Referring to the documentation at http://man7.org/linux/man-pages/man3/mtrace.3.html compile a memory-trace tor executable and add MALLOC_TRACE=/???/mtrace.out to the environment of the daemon.
Once the daemon is up grab a copy of the memory map from /proc/<tor_pid>/maps.
When it fails, one analyzes the log using the process memory map and the mtrace.pl perl script or an alternate.
Not worth the trouble unless demonstrably usable line-number debug information is in place for for the tor images and the system libraries.

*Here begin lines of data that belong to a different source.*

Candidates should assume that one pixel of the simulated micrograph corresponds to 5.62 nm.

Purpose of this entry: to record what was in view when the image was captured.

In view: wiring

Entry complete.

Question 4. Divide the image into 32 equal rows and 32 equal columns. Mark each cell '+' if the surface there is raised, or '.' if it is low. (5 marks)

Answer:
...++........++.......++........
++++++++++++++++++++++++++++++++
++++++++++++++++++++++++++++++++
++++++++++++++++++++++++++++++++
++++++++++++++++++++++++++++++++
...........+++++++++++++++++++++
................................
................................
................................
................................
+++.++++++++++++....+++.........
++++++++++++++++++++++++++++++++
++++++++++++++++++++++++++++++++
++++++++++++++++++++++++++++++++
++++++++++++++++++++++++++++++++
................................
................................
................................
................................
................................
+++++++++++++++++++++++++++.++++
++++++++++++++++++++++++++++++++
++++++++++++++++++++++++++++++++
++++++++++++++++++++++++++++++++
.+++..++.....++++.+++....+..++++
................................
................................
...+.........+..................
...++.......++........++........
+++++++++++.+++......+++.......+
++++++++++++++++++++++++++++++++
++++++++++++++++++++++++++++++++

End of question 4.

WARNING: the above constitutes a lot of trouble and work -- major effort
Another difficult road to travel is building an ASAN+UBSAN (address sanitizer) image in the hope of nailing down corruption occurring "somewhere else" in the code. Problem I've found is ASAN is exorbitant and will slow the daemon to near-useless. I've had success building without ASAN, then removing the .o files for modules of interest not on the hot path and re-making with ASAN options turned on. Might be cleaner to enhance Makefile to mix-and-match ASAN/non-ASAN in one pass, but at the time I was in a demon-hacker frame of mind. Preceding is a royal PitA but could yield results. Not subscribed to this bug but you can email my address as seen in tor-relays list for my (out of date) notes on how I did it. The "hardened build" support in more recent release Makefiles is likely a better starting point.
take down the relay and delete all cached-* files the entire diff-cache sub-directory in case one of the files is corrupt
If you're going this route, definitely move the files somewhere, rather than deleting them. We want to find this bug, not have one person stop experiencing it. :)
The disk system is a "Virtual SSD" somewhere in the infrastructure using nbd. . .
Crossed my mind the "network block device" (iSCSI?) could be corrupting MMAP'ed cached-* or diff-cache files somehow. I distrust network storage for critical applications and have not seen a network solution half as reliable a set of locally attached drives in RAID1/5/6. I'd take a single bare SSD over network storage.
If not already configured, try adding
DisableAllSwap 1
to torrc, which should eliminate paging and lower the probabality of the aforesaid. Verify it's working by issuing
cat /proc/<tor_pid>/status
and checking that VmLck is the same as VmSize less 4 or something like that.
May 31 23:12:27 mkuktra systemd[1]: tor@default.service: Main process exited, code=killed, status=7/BUSJun 04 01:33:21 mkuktra systemd[1]: tor@default.service: Main process exited, code=exited, status=1/FAILUREJun 05 02:07:08 mkuktra systemd[1]: tor@default.service: Main process exited, code=killed, status=11/SEGVJun 05 02:50:06 mkuktra systemd[1]: tor@default.service: Main process exited, code=killed, status=11/SEGVJun 05 03:17:59 mkuktra systemd[1]: tor@default.service: Main process exited, code=killed, status=6/ABRT
Four crashes (two SEGV, one BUS, one ABRT). One exit(1). Only backtrace for ABRT case.
Allowing the possibility network storage is not directly corrupting memory, the slowness of paging over network may be exposing a race-condition bug where an unprotected critical-section results in corruption. This of course is the nastiest class of bug.
My understanding is that much of the work processing consensus documents was recently moved from the main event-loop thread to worker threads and this might have led to the introduction of an unprotected race.
Issue may have arrived suddenly due to increasing memory pressure on the shared container or VM from other instances; where previously paging may have not been present, but occurs now. If successful locking of memory with DisableAllSwap reduces or eliminates the traps, theory is further validated.
Best way to find such bugs in my experience with the Valgrind component Helgrind. Helgrind shows where the problem resides without necessarily triggering it. Slow as Hell though. . .only runs test.